Warranties and limitations
- The Business Purchase Agreement contains certain customary warranties given by Occam. The liability of Occam in respect of all and any claims by the Liontrust Purchasers under the agreement is limited to 75 per cent. of the value of the Consideration Shares less the reasonable costs of Occam incurred by them in disposing of Consideration Shares to meet such liability.
- The Liontrust Purchasers also give limited customary warranties to Occam in respect of their capacity to enter into the Business Purchase Agreement and as to their solvency.
Termination and rescission rights
- The Liontrust Purchasers have the right to terminate the Business Purchase Agreement if the aggregate AuM of certain funds managed by Occam fall below US$150,000,000 or if Occam commits a material breach of any of the warranties given by it.
- Occam has the right to terminate the Business Purchase Agreement if the Liontrust Purchasers commit a material breach of any of their warranties.

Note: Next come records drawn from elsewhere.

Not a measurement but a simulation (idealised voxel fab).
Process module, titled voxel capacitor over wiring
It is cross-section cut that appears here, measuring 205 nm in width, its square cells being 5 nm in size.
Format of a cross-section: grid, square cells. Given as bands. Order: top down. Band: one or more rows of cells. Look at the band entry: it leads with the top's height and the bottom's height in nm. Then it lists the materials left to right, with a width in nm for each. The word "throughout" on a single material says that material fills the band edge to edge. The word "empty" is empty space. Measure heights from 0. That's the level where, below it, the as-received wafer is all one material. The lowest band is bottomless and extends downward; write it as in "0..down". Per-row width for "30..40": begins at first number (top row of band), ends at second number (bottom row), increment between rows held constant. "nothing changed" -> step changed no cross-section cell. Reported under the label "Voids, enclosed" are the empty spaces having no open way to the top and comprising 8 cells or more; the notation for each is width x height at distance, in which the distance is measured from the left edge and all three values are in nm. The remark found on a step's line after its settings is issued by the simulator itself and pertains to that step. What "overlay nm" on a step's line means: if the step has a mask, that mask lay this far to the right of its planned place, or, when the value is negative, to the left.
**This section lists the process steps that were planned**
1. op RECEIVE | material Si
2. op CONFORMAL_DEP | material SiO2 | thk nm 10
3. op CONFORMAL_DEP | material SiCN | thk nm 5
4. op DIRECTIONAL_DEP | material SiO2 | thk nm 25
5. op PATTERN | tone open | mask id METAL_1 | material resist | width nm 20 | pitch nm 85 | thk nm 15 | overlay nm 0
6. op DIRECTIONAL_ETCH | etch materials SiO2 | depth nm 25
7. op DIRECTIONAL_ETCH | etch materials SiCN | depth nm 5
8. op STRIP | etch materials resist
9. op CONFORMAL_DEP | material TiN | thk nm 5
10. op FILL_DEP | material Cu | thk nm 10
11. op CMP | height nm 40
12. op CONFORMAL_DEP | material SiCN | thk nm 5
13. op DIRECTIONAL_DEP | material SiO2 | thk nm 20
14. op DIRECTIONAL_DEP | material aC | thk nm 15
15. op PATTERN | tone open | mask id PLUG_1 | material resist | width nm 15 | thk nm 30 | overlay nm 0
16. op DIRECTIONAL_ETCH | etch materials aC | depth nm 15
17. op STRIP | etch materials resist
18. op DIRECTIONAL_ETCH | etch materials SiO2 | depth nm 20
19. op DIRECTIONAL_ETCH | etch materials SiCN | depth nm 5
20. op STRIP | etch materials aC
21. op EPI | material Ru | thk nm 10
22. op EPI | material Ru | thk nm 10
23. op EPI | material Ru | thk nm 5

- The Liontrust Purchasers also have the right to rescind the Business Purchase Agreement if the aggregate AuM of certain funds managed by Occam are less than US$150,000,000.
Lock-up deed
- At Completion, OAM LLP will enter into a lock-up deed with the Company (the "Lock-Up Deed") in connection with the allotment of Consideration Shares to it pursuant to the Business Purchase Agreement (the "Restricted Shares").
- Under the Lock-Up Deed, OAM LLP will undertake to the Company that it will not (for a period commencing on the date of the deed and ending on the later of the first anniversary of Completion or the date on which any warranty claims brought within that year have been settled) dispose of any of the Restricted Shares without the prior written consent of the Company.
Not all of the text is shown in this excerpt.